69 Of what good are the efforts of men who are as ignorant as blocks of stones and who are led by their error in many ways, other than to endanger themselves by the mirage of their minds? 70 Imagination displays the non-existent as existent in the soul, just as sunbeams show clear oceans in desert sands.

71 The learned sages call the moving principle in the body the mind. They know it as a mere force of the winds, like the vital breath of living beings. 72 Those whose self-consciousness is not disturbed by the currents of their passions and desires have their spiritual souls like an unperturbed stream. 73 But when this pure consciousness is fouled by false fancies of this and that, and that “this is I” and “that is mine”, then the soul and the vital principle are both taken together to form a living being.
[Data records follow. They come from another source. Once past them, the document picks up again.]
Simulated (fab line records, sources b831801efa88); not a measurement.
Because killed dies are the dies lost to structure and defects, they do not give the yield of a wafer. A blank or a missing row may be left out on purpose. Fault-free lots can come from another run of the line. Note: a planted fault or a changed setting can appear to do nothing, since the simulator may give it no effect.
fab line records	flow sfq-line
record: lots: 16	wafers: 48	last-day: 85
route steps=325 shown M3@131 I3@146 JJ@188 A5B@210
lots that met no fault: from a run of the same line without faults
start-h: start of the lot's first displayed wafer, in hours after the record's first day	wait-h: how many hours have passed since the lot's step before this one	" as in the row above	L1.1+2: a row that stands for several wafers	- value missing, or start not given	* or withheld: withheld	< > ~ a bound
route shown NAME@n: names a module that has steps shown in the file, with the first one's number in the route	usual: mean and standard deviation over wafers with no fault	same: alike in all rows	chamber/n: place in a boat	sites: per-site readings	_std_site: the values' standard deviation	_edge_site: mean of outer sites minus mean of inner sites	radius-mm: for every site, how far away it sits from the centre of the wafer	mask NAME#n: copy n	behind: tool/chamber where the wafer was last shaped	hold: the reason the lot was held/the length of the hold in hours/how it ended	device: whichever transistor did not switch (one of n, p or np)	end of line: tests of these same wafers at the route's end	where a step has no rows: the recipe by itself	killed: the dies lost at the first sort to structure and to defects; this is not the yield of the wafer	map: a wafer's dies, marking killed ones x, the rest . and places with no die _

74 The mind, the living soul and understanding are all only fictitious names of an unreality according to the conceptions of false thinkers, and not of them who know the true spirit. 75 In reality there is no mind, no understanding, no thinking principle, and no body. There is only the reality of the one Universal Spirit which is ever existent everywhere. 76 The one Universal Spirit is the soul which is all this world. It is time and all its fluctuations. It is more transparent than the atmosphere, and it is clear because it is nothing at all. 77 It is not always apparent, owing to its transparency, yet it is ever existent because of our consciousness of it. The spirit is beyond all things and is perceived by our inner perception.

78 The mind vanishes into nothing before our consciousness of the Supreme Soul, just as darkness is dispelled from where the sun shines. 79 When the transparent and self-conscious soul raises other figures of its own will, then the presence of the soul is forgotten and lays hidden under the grosser creations of the mind. 80 The faculty of the Supreme Spirit that wills is labeled the mind. It is detachment and lack of our own will that produces our liberation.

81 Such is the origin of the mind which is the root of creation. Will is a faculty of our consciousness, otherwise called the soul. 82 The intellectual essence, after falling from its state of detachment and being defiled by its desires, becomes the principle of production or producing desired objects. 83 The mind becomes extinct through loss of vital power, just as the shadow of a thing disappears by removing the substance.

84 The living body perceives in its heart the notion of a distant place that exists in the mind. This proves the identity of the vital breath and the thinking mind. 85 Therefore, by repressing the mind the vital breath is also repressed, which produces longevity and health.

86 Stone has the capability of mobility, and fuel of inflammability, but vital breath and mind do not have powers of vibration or thinking (without the force of the intellect and the spirit). 87 The breath of life by itself is inert, and its pulsation is the effect and composed of the surrounding air. So the action of the mind is due to the force of consciousness whose transparency pervades all nature.

88 The mind is the union of intellectual and vibrating powers. Its production is as false as the falsity of its knowledge. 89 Mental power is called error and also illusion, and these in ignorance of the Supreme Brahman produce the knowledge of this poisonous world.

90 The powers of the intellect and vibration, combined with those of imagination and will which constitute the mind, produce all worldly evils unless they are weakened and kept under restraint. 91 When intellect thinks or has perception by the pulsation caused by the air, the wind of breath gives pulsation to the intellect and causes its power of reasoning. This intellectual power gives rise to all the thoughts and desires of the mind.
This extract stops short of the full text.